When it comes to schools funding, the cumulative result of political decisions since the Commonwealth became a major funding partner in schools under the Whitlam government in the early 1970s is an arbitrary and lopsided system, for which there is no rational or constitutional basis. It is a system in which non-government schools enjoy the benefits of having the bulk of their public funding from the Commonwealth with its major revenue-raising capacity, while public schools are left to compete for the bulk of their funding with other essential services in states and territories.
With its neo-liberal agenda, the Howard government introduced a funding scheme designed to shift enrolments from public to private schools and to encourage consumer choice and provider competition. This unleashed the market forces endemic to schooling as well as those from outside the system, including from Australia’s over-heated real estate market. The Rudd and Gillard Labor government then chose to prolong this scheme and to delay its own Gonski Review, leaving it to the next Coalition government to manage the implementation.
By the time the Abbott, Turnbull and Morrison governments finished their term of office, they had turned the Gonski plan from a funding scheme that was meant to be sector blind and needs-based into arrangements that are sector specific and myopic when it comes to needs. Australia now has a highly fungible scheme for funding its large private school sector. Public funding, based on proxy measures of need, is now being added to levels of private income which enable private schools to operate at resource levels which exceed their SRS; and, in a time of teacher shortage, to use their resource advantage to attract teachers away from the schools where they are needed far more.

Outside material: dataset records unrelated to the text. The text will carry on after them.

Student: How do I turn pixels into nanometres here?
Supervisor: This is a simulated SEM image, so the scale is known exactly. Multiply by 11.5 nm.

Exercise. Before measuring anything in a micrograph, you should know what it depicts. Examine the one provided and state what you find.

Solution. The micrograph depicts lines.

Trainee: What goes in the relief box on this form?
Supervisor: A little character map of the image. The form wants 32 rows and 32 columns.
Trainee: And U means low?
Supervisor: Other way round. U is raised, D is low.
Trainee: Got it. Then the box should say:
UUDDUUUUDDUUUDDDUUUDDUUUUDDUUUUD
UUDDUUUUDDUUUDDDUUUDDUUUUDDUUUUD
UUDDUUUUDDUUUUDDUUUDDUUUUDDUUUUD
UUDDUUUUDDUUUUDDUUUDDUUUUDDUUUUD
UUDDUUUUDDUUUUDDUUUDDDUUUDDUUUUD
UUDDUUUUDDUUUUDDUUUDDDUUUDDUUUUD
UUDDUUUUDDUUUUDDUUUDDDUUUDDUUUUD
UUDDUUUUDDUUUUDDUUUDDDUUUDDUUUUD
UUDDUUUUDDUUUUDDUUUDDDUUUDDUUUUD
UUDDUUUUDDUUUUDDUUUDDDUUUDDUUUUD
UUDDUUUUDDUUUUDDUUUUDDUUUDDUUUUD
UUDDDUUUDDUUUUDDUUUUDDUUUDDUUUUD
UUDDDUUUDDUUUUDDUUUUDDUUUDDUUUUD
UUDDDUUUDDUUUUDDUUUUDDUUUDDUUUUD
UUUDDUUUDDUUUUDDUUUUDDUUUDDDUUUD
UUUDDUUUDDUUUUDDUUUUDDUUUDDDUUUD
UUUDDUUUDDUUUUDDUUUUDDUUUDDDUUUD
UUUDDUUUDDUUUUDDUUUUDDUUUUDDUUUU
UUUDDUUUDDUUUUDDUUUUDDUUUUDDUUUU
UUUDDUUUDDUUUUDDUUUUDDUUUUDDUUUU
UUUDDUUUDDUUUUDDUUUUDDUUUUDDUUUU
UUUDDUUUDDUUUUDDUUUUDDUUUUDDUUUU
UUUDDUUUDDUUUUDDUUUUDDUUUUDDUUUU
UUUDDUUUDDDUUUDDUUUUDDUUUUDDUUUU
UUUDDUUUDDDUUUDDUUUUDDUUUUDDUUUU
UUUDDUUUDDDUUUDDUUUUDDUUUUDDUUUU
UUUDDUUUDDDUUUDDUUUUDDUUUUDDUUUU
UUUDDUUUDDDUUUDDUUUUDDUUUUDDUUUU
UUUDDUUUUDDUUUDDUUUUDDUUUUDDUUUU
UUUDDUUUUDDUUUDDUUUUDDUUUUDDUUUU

Unless and until our political leaders find the courage to embark on an informed debate about the consequences of decades of policy decisions and compromises, our school system will remain on a slippery slope with declining student outcomes and school completion rates.
There is an urgent need for all governments in Australia to start working together to develop a legal and policy framework for schools planning, funding and operation within which all schools contribute to an open and just democratic society; and for safeguarding the quality and the social representativeness of public schools that are open, without fees or religious tests, to all our children and young people.